About RCM

Imagine a world in which you know exactly how long every part will last before it fails. When you buy an item of equipment, it arrives with a list of possible failures that tells you how long it will be before each of them happens. Armed with this information, your life as a maintenance planner is a joy: make sure that you order the right parts before a failure happens and get a maintenance crew to replace them before they fail.

You sleep well every night and go to work in the morning knowing that there will be no surprises. Your day will go just as you planned it. Every day.

That probably doesn’t sound much like your life, and it’s definitely not like mine. But during the first half of the twentieth century the core principle for constructing maintenance schedules was this: find out the item’s life, and make sure that you overhaul or replace it before it reaches that age. Simple, regular, time-based maintenance would prevent failures and deliver high availability.

When more complex equipment came into use, the inadequacies of this model became obvious: although some failures did occur after a predictable life, others could happen at any time. A maintenance planner’s life was not a peaceful one.

In the late 1950s, civil aviation realised that the limitations of the age-related failure model were a serious threat to the industry. Real-life studies like that on the Wright Aero R-3350 TC18 engine had shown that more maintenance—or shortened maintenance intervals—did not always improve equipment reliability. In fact, more maintenance often resulted in more failures and lower availability. As a 1961 FAA and Industry Reliability Program reported:

“In the past, a great deal of emphasis has been placed on the control of overhaul periods to provide a satisfactory level of reliability. After careful study, the Committee is convinced that reliability and overhaul time control are not necessarily directly associated topics.”

Equipment maintenance was in crisis. If more intervention was not the answer, then what was?

By the mid-1960s there was a general recognition that different management policies were needed for different failures, and decision diagram methods were developed to select the right task for each failure mode. With the advent of the large and complex Boeing 747 aircraft, the requirement for a robust technique for generating maintenance schedules became critical. A group of airline representatives on the 747 Maintenance Steering Group developed a document called MSG-1: this represented the first attempt to apply RCM concepts.

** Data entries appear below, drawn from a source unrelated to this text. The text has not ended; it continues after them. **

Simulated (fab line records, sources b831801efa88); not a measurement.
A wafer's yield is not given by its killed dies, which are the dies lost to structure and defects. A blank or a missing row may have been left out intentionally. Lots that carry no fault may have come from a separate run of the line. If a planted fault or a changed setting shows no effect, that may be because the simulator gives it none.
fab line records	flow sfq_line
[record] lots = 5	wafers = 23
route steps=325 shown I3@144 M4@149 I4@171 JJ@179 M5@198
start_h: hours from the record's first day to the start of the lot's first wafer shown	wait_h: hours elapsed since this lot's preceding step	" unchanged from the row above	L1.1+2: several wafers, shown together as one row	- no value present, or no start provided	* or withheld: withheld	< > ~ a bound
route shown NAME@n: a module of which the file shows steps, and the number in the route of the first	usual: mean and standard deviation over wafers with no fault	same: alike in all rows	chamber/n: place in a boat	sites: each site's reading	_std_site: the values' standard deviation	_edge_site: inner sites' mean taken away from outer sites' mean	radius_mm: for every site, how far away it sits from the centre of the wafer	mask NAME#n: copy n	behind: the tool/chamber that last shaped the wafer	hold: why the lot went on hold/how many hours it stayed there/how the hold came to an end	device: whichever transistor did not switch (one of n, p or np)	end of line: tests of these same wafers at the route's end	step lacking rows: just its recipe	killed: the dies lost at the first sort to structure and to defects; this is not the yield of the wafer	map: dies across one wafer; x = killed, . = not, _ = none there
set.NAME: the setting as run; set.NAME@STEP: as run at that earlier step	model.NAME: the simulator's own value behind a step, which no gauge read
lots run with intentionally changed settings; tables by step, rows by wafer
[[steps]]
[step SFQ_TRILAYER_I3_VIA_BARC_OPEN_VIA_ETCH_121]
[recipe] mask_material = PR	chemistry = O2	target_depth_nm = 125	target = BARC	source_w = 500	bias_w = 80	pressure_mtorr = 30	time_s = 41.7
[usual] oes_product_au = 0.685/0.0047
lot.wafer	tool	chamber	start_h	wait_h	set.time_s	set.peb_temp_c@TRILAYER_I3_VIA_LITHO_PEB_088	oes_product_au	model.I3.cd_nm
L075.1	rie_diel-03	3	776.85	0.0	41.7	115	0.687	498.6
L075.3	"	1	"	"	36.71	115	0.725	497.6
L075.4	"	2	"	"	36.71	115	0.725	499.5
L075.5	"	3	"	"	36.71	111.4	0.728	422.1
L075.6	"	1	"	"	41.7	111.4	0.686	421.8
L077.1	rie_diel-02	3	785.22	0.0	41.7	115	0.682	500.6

The Boeing 747 maintenance programme was the first to be developed under this new reliability-centred approach. The results were impressive. For example, United Airlines used 66000 man-hours for 747 structural inspections before its 20000 operating hour main inspection interval, while the simpler Douglas DC-8 aircraft had needed over 4 million man-hours up to the same point. The traditional DC-8 maintenance programme specified scheduled overhaul for 339 items, while the MSG-based DC-10 programme included only seven. The elimination of wasteful time-based maintenance, along with the reduction of unnecessary inventory, had obvious economic benefits. But if costs were reduced, what happened to operational reliability? Perhaps surprisingly, it increased. The result was that far less was spent on maintenance, but reliability was improved because the right maintenance was being done.

The principles learned from the airline industry through MSG-1 and the updated MSG-2 and MSG-3 were brought together by Stan Nowlan and Howard Heap in the book Reliability-centered Maintenance published in 1978. This is the foundation stone of RCM.